RSF Association to vote on change allowing Village Church columbarium

This month Rancho Santa Fe Association members will be asked to vote on a proposed Covenant modification that would allow the Village Church to install a columbarium, a memorial garden with niches to keep human cremains.
Two-thirds of the property owners of record in the Covenant and two-thirds of the Covenant area must vote in favor of the change. The votes will be weighted by property size.
Article 1 of the Rancho Santa Fe Protective Covenant, drafted in 1929, prohibits properties being used for a cemetery, columbarium or crematory. According to the church’s submission to the Art Jury, in the 1920s columbariums were typically much larger edifices and buildings that look very different to what a current columbarium looks like.
The Village Church’s proposed columbarium will be hidden from public view, in niched walls in an existing courtyard between the sanctuary and fellowship hall at the Paseo Delicias campus.
The proposed new Covenant language will continue to prohibit columbariums except on land zoned J-Religious Edifices. There are only two parcels in the Covenant that are in zone J including the Village Church and First Church of Christ, Scientist on La Flecha.
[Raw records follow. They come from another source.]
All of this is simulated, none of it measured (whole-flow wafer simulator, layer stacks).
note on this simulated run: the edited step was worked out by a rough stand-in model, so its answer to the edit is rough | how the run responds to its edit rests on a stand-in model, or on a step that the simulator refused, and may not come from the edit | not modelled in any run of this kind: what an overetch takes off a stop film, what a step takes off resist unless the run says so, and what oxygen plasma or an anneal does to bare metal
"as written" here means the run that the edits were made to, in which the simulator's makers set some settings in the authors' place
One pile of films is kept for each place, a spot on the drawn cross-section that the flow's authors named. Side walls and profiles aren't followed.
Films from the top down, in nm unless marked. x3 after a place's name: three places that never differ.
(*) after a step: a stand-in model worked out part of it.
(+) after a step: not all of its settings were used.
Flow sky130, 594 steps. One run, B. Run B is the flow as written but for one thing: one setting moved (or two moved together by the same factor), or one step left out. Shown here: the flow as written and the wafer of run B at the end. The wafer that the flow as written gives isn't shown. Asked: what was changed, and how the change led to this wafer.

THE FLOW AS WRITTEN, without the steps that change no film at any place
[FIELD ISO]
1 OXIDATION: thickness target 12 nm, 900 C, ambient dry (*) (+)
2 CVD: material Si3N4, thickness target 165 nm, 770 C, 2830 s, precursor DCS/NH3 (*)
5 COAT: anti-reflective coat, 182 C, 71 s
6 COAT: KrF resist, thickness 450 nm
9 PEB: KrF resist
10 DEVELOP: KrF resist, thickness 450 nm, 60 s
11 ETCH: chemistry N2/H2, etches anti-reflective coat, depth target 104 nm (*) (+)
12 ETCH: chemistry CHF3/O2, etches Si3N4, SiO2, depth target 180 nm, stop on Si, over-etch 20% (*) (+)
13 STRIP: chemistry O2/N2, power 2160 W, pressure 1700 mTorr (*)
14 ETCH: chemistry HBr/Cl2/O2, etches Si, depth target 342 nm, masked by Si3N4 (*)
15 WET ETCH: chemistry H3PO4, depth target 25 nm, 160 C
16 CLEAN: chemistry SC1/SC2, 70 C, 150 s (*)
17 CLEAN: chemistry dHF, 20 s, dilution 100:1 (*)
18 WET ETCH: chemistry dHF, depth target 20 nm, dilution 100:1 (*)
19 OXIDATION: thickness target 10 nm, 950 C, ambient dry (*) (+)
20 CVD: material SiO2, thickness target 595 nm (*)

The Association has voting rights as it owns 51 properties (6,100 total acreage), representing 5.4% of all the acreage in the Covenant. At the board’s July 2 meeting, the board voted 6-1 to direct Manager Christy Whalen to vote in favor of the proposed change.
RSF Association Director Laurel Lemarie voted in opposition as she said she believes she is strictly following the intent of the Covenant, as the prohibition was included in the first paragraphs of the document.
“I don’t see it as a benefit to our Covenant, I see it as a benefit to the church,” Lemarie said.
RSF Association Director Steve Dunn disagreed with Lemarie as he said the columbarium would be a community benefit as it would be open to all, not just church members.
RSF Association President Rick Sapp made it clear the board was not debating the merits of the project that day but just assigning the voting of the Association-owned parcels. The board does not have the authority to change the wording of the Covenant—it has to be a community-wide vote with two-thirds majority in favor, which can be a daunting task. A Covenant modification has not been made in Rancho Santa Fe since 1973.
“The purpose of this not being a board decision is that the members can determine what’s in the best interest of their own selves and ultimately the whole community, that’s why this vote is taking place,” Sapp said.
For purposes of disclosure, board members Lemarie, Bill Strong, Bill Weber and Dunn all stated they are members of the Village Church.
Weber acknowledged Lemarie’s point that the prohibition appears in the first paragraphs of the Covenant but he said if the founders had not wanted there to be any changes to the document, they would not have put in a mechanism to make Covenant modifications.
“I think they anticipated the fact that as time goes on, the community may wish to make changes to the Protective Covenant,” Weber said.
Ballots were mailed last week and are due back by Aug. 5.